TID distance of 1 may cause timed out state to be selected for incoming packet

Question

TID distance of 1 may cause timed out state to be selected for incoming packet

magshaw opened this issue 5 years ago · comments

We've been running a system with lots of nodes, some sharing the same set of messages.

We found that after a target node had timeout out once the system enters a strange state where new messages (with a higher TID) pick up state from an old transfer and don't process because of TID/TOGGLE mismatches.
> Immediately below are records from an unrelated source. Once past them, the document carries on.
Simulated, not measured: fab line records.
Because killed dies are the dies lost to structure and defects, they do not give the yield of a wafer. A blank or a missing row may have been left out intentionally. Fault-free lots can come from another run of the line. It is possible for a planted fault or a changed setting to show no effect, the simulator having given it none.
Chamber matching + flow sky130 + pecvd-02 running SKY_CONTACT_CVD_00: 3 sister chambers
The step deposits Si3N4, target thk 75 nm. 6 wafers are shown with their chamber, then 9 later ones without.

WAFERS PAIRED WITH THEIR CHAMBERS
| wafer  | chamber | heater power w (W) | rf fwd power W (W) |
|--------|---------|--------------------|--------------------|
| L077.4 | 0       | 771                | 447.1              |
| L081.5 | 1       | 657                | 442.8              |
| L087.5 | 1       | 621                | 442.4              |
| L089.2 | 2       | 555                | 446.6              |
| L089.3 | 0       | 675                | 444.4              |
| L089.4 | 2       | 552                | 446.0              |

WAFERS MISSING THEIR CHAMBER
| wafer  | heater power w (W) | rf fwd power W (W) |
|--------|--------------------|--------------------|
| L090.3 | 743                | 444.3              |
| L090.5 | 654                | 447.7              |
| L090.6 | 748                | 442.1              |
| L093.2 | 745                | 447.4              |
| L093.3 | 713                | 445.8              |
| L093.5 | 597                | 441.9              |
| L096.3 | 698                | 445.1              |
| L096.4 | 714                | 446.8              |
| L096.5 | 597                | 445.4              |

On further inspection we can see that

Tracing this back through the code I think there is a bug in the computation of the not_previous_tid variable - this causes needs_restart to not be true and the transfer to be rejected for bad TIDs and TOGGLEs

Substituting:

    const bool not_previous_tid =
        computeTransferIDForwardDistance((uint8_t) rx_state->transfer_id, TRANSFER_ID_FROM_TAIL_BYTE(tail_byte)) > 1;

for

    const bool not_previous_tid =
        computeTransferIDForwardDistance((uint8_t) rx_state->transfer_id, TRANSFER_ID_FROM_TAIL_BYTE(tail_byte)) != 0;

Fixes this issue. This seems plausible as well, as a distance of 1 is indeed not_previous_tid

Does this seem reasonable or are we maybe missing something here?

Pavel Kirienko · Answer 1 · Thu Aug 01 2019 01:48:12 GMT+0800 (China Standard Time)

I apologize for the slow response. I've read your post back in June, but I knew immediately that sorting this out is going to take time so I had to table the issue until later. The later is now.

Does this seem reasonable or are we maybe missing something here?

I've just spent an hour digging through my old records trying to understand what is happening. Long story short, the problem is that the arguments to computeTransferIDForwardDistance() are swapped. Being human, I am prone to mistakes of that sort.

This is the pseudocode from Specification:

Observe that the local state is on the right; the received transfer-ID is on the left. The algorithm requires us to compute the number of increment operations that need to be applied to the received value in order to equalize it with the local state. This algorithm is implemented correctly in libuavcan and pyuavcan:

https://github.com/UAVCAN/libuavcan/blob/67e56232362aea9f9606d0e80454e6abcae5ff5a/libuavcan/src/transport/uc_transfer_receiver.cpp#L201

https://github.com/UAVCAN/pyuavcan/blob/281680b28657574818348ec5a67347f129525d44/pyuavcan/transport/can/_session/_transfer_receiver.py#L53

Notice that in libcanard the argument order is different, hence the problem you've observed. Swapping the argument order on your branch while keeping the correct comparison > 1 (strictly greater) makes your unit tests pass.

mike7c2 · Answer 2 · Tue Aug 20 2019 00:42:31 GMT+0800 (China Standard Time)

Hi Pavel, my apologies too, things have been hectic my end! I will get this done and back to you tonight/tomorrow.

Pavel Kirienko · Answer 3 · Sun Mar 08 2020 11:27:19 GMT+0800 (China Standard Time)

Fixed in #142

Fovery · Answer 4 · Tue Feb 20 2024 10:08:03 GMT+0800 (China Standard Time)

遇到的同样的问题，发现原因是：发送端应该每条消息使用独立的transfer_id，而不要所有的消息共用同一个递增的transfer_id。
The same issue encountered was found to be caused by the sender using a unique transfer_id for each message, instead of all messages sharing the same incrementing transfer_id.

Pavel Kirienko · Answer 5 · Tue Feb 20 2024 18:01:49 GMT+0800 (China Standard Time)

A publishing node shall use a separate transfer-ID counter per subject (topic). Usage of a shared transfer-ID counter for all subjects is non-compliant and will cause issues.